[CR]Beryl Burton

Topics: History:Norris Lockley Racing:Beryl Burton
(Example: Framebuilding:Restoration)

From: "Norris Lockley" <norris@norrislockley.wanadoo.co.uk>
To: <Classicrendezvous@bikelist.org>
Date: Tue, 13 Dec 2005 11:01:39 -0000
Subject: [CR]Beryl Burton

I reckon Mike Butler should be the one to give chapter and verse on Beryl's achievements, as he has a wonderful fund of knowledge of these things.

The photo of Beryl is quite an old one probably taken when she had just started racing fro the Morley Wheelers club, one of many "clubmens' clubs in and about the close-knit industrial area of Leeds, Bradford, Huddersfield. I came from the last named one..the home of the Huddersfield Road Club and many excellent riders..not including myself unfortunately, although I was a member. There was fierce competition between the clubs particularly in time-trial events..and of course the fastest rider over a number of specific distances would win the covetted Yorkshire Best All-Rouinder Award for the season.

Beryl's bike gives me the idea that the photo was mid-50s or even earlier in that decade, as she is still riding a steel chainset..TA 5-pin ones were just becoming popular at that time. The frame could be a JRJ (an earlier incarnation of Bob Jackson), whose transfers were always very small on the D down-tube...and there is possibly a contrasting panel on the seat-tube..very normal in the 50s. JRJ were about 7 miles from Morley. Carlton frames were also very popular with "testers" (time-trialers) in those days.

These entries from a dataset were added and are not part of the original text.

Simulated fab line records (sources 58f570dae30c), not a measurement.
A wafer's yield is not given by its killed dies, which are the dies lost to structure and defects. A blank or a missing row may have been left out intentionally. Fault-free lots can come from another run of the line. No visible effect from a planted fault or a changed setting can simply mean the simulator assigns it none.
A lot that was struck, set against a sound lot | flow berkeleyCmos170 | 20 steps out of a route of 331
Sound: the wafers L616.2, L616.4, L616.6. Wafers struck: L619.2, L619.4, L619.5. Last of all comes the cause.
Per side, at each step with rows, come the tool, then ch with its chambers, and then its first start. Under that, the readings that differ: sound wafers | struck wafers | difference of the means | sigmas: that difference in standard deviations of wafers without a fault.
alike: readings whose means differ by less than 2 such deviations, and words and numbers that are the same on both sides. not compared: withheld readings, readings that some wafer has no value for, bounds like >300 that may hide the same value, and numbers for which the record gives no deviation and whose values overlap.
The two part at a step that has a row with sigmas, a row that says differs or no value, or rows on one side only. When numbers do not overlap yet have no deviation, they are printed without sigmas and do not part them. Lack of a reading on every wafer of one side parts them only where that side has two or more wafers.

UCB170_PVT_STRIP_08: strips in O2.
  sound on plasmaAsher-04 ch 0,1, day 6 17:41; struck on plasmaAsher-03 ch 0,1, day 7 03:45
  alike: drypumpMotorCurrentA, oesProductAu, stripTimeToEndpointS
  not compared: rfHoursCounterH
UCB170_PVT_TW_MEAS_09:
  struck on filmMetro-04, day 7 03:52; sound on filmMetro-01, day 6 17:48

I think the photo is pre- Ron Kitching days, as Ron would have insisted on his large black and white transfers on the frame. Harrogate, Kitching's base is not far from Morley just the other side of Leeds, and into the Yorkshire Dales, and even closer to Shipley where Doug Fattic worked with Ellis-Briggs. I reckon it very likely that Briggs could have built Beryl's frames in the early "Kitching" era, because the Shipley firm was a very important customer for Ron's range of imported continental "goodies".

Once Beryl became a proper almost semi-sponsored rider in the Kitching stable, her frames were made by MKM in which Ron was a major shareholder. Probably either Wes Mason, or Arthur Metcalfe would have built the frames, but more likely the former. Towards the end of the Burton-Kitching-MKM era it was foreman- builder, Steve Elsworth, who built them.

Alhough I was riding very actively at the time Beryl was at her best, I never raced against her,and cannot recall meeting her in the cafes, such as "Ye Olde Bente Poker" in Otley, or the CTC Club houses either after or before the races. She must have been there because, in Yorkshire, everyone was. I knew her husband Charley very well as he was the warehouse foreman for Kitching's business, with which I traded for many years, but it wasn't until about six months before her fatal accident that I met the great lady herself. The occasion was the end of season National Hillclimb Championship that was being held in the Lake District not far from where I live. While cheering on one of the riders I had sponsored I felt Charley's hand on my shoulder...and was then introduced to Beryl who was standing at his side. Both were holding there bikes upright.

He expained that they had driven up the dale in their converted delivery van, slept in sleeping bags overnight on the floor..and then cycled the rest of the way through the hills that morning so that they could " get some training miles in".

That day as I looked at that incredible athlete whom I had just had the honour of meeting, I realised just how pampered were most of our "then" star riders, with their carbon-equiped machines, sponsored cars, often soigneurs etc etc..and none of them ever achieved anything comparable to the palmares of that modest "club woman".. but they certainly earned more money for their efforts. It is true as Doug related that once Beryl's daughter, who also rode for the Morley club, started to beat her mother's times..and to steal races from her..the mother-daughter relationship started to become very estranged, until they stopped speaking for some while. Finally there was a rapprochement...probably when Beryl came to realise that she had to t come to terms with her own aging process, but even then she was an incredible force to be reckoned with.

I think that the photo of Beryl captures beautifully her closed-knee style of riding.and I like to imagine that the time-trial she was riding..and was probably winning, was an "evening 10"...first "man" off at 7 o'clock..after everyone had had the chance to recover from a full day at work, eat, change clothes ..and ride out to the start. Then down to the "pub" afterwards for a beer before riding home again.

Norris Lockley, Settle UK..and trying to resist the temptation to say "..and those were the days!"